Three Truths and One Wish

1. I am working to stay open, but I get overwhelmed. I’m a Highly Sensitive Person (HSP), “a person having the innate trait of high sensory processing sensitivity.” This means that my starting point is raw and tender, no skin, every nerve exposed. What is a normal situation to someone else feels to me like I’ve shown up naked while everyone else holds a knife and yells. Everything seems too bright, too loud, too sharp. Add to that my practice of attempting to remain open no matter what, connected to reality just as it is, and you’ve got a pretty complicated situation.

2. I’m trying to figure out how to have boundaries, how to stay open but somehow protect myself, what it would mean to avoid practicing “idiot compassion” or what I might call “idiot openness.” In Buddhism, “idiot compassion” is essentially enabling, what Pema Chödrön describes as “the general tendency to give people what they want because you can’t bear to see them suffering.” She says,

When you get clear on this kind of thing, setting good boundaries and so forth, you know that if someone is violent, for instance, and is being violent towards you — to use that as the example — it’s not the compassionate thing to keep allowing that to happen, allowing someone to keep being able to feed their violence and their aggression. So of course, they’re going to freak out and be extremely upset. And it will be quite difficult for you to go through the process of actually leaving the situation. But that’s the compassionate thing to do.

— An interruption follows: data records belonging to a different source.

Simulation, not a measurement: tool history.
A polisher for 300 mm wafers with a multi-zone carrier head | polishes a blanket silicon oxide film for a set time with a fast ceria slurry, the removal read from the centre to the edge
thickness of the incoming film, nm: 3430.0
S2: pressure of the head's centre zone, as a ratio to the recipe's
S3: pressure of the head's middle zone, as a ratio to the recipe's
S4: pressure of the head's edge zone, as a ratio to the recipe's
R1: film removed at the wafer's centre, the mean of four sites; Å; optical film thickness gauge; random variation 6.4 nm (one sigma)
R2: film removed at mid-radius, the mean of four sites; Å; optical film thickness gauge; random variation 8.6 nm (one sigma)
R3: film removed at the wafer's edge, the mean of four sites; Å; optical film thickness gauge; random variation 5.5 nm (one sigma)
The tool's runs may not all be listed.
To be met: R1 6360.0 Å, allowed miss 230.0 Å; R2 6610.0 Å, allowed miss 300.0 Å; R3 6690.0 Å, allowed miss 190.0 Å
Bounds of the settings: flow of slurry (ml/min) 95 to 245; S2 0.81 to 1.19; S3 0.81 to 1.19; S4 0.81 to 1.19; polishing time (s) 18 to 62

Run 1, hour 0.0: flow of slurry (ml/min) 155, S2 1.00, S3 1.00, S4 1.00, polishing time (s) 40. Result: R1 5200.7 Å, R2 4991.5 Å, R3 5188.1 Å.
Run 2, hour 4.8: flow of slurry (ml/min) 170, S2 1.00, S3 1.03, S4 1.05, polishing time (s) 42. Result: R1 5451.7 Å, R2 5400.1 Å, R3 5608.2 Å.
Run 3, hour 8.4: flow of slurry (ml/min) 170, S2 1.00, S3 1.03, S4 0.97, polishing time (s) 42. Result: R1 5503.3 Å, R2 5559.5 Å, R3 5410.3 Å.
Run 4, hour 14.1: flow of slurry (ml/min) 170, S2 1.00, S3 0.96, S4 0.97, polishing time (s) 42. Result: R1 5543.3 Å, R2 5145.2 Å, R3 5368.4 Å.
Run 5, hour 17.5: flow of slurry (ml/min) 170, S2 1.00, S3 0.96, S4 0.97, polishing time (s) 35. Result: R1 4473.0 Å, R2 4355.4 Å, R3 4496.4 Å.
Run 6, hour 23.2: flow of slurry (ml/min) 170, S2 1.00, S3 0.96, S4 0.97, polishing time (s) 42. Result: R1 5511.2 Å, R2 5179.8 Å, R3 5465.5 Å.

3. I’m learning new ways to soothe and protect myself, without numbing out, shutting down, freaking out and running away, or staying and allowing myself to be wounded. It’s complicated and confusing. I make mistakes, get it wrong, but I’m trying, making an effort. As Andrew Boyd said,

Compassion hurts. When you feel connected to everything, you also feel responsible for everything. And you cannot turn away. Your destiny is bound with the destinies of others. You must either learn to carry the Universe or be crushed by it. You must grow strong enough to love the world, yet empty enough to sit down at the same table with its worst horrors.

One Wish: That in this life which is such a mix of so much suffering and confusion and aggression, but also so much love and comfort and wisdom, we find a way to be “strong enough to love the world, yet empty enough to sit down at the same table with its worst horrors.”